A screenshot from my Zoom call with “Anthony Lander.”
“Tell me about yourself, about your background?”
That’s how my technical job interview started with a company whose website said it was “Building the future of decentralized finance and blockchain infrastructure.”
They were looking to hire a full stack software engineer, but didn’t seem to care that my LinkedIn profile described me as a journalist who investigates digital deception. And that I have zero engineering experience.
I joined a Zoom call with two men. One, Anthony Lander, said he was based in Miami and spoke Spanish and English. He explained that I’d be asked to do a live coding exercise “to see how you work, how you think, how you approach the real problems.”
The exercise served as the culmination of a sophisticated global hiring scam. As soon as a candidate began working with code, a hidden back door quietly exfiltrated their passwords and crypto wallets. A victim who captured and evaluated the malware described its design to me as “beautiful, simple and clean.”
It was also North Korean, according to an Indicator investigation corroborated by two security experts, the Google Threat Intelligence Group, and analysis of two cryptocurrency wallets by TRM Labs.
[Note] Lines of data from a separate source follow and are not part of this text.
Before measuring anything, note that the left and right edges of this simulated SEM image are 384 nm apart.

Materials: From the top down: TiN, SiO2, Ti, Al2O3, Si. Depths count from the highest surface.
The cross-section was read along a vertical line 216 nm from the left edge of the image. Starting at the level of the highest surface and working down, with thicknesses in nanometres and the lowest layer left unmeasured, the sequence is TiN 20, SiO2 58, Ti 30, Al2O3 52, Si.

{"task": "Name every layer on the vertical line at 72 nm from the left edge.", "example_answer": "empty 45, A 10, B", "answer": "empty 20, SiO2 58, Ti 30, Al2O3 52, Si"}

The operation provides a rare window into how some North Korean hacking teams behind what the security industry calls Contagious Interview — a years-long campaign that uses fake job offers to deliver malware to tech workers — are moving beyond spray-and-pray link spam into something more elaborate and convincing.
The hackers recruited unwitting freelancers in the Philippines, Nigeria, Colombia, and Bangladesh to put a human face on the scheme. The workers conducted video interviews, managed candidate pipelines, used an internal Slack, and fielded questions from suspicious applicants. One man, who has a day job as a government employee in Bangladesh, was apparently hired to obtain LinkedIn profiles for the operation. The hackers paid them in crypto, provided scripts, and coached them on how to seem more professional. The boss, who used a variety of names and communicated in stilted English, never showed his face or joined a phone conversation.
Nick Carlsen, a senior investigator with TRM Labs and a former FBI intelligence analyst who investigated DPRK hackers, said the operation showcases "the growing sophistication of what North Korea is doing across multiple different groups."
It exemplifies how large-scale digital deception increasingly converges with human exploitation. Investment and romance scams often rely on forced laborers who have been trapped inside compounds in Cambodia and elsewhere. They've been tricked into scamming victims via messaging, social, and dating apps. Russia and Iran use digital platforms to recruit witting and unwitting people in Europe and elsewhere to commit acts of vandalism, sabotage, and, in some cases, espionage. Such incidents sow discord in the West, and provide fodder for online information operations.
North Korea also recruits people to assist with its criminal operations. In the most famous example, DPRK hackers recently stole nearly $300 million via a months-long scheme that included sending real people to a conference and “building profiles, both personal and professional, that could withstand scrutiny during a business or counterparty relationship,” according to a statement from Drift, the crypto company that was targeted.
Recruiting real-world intermediaries is less common in Contagious Interview operations. This hiring scam signals a new, more effective approach that, as Carlsen put it, uses “unwitting or witting foreign facilitators to convince targets of the legitimacy of what they're doing.”
Prior to my job interview, I'd tracked the hiring scam as it transitioned from one fake company to another, using names like Genusix Labs and Keras Labs and impersonating Kuru Labs, a real crypto company. I spoke to six workers and obtained screenshots, documents, code, crypto payment addresses, and internal communications.
I shared materials and code with Marcus Hutchins, the principal threat researcher for Expel who recently published research about a Contagious Interview group.
“I would say it is almost certainly North Korean, as likely as it can be while still leaving a margin of error,” he told me.
The Google Threat Intelligence Group reviewed some of Indicator's findings and also assessed that they were consistent with “a North Korean threat cluster.”
“GTIG identified overlaps with a group we track as UNC5975, which is a financially-motivated North Korean threat cluster that primarily targets blockchain and cryptocurrency-related entities,” said a statement from GTIG spokesperson Mark Karayan.
The hackers used at least one Google account to create documents, including a spreadsheet that tracked which candidates had been interviewed. Other companies whose products were abused by the hackers declined to say whether they saw evidence of DPRK activity, including LinkedIn, Hostinger, and Telegram.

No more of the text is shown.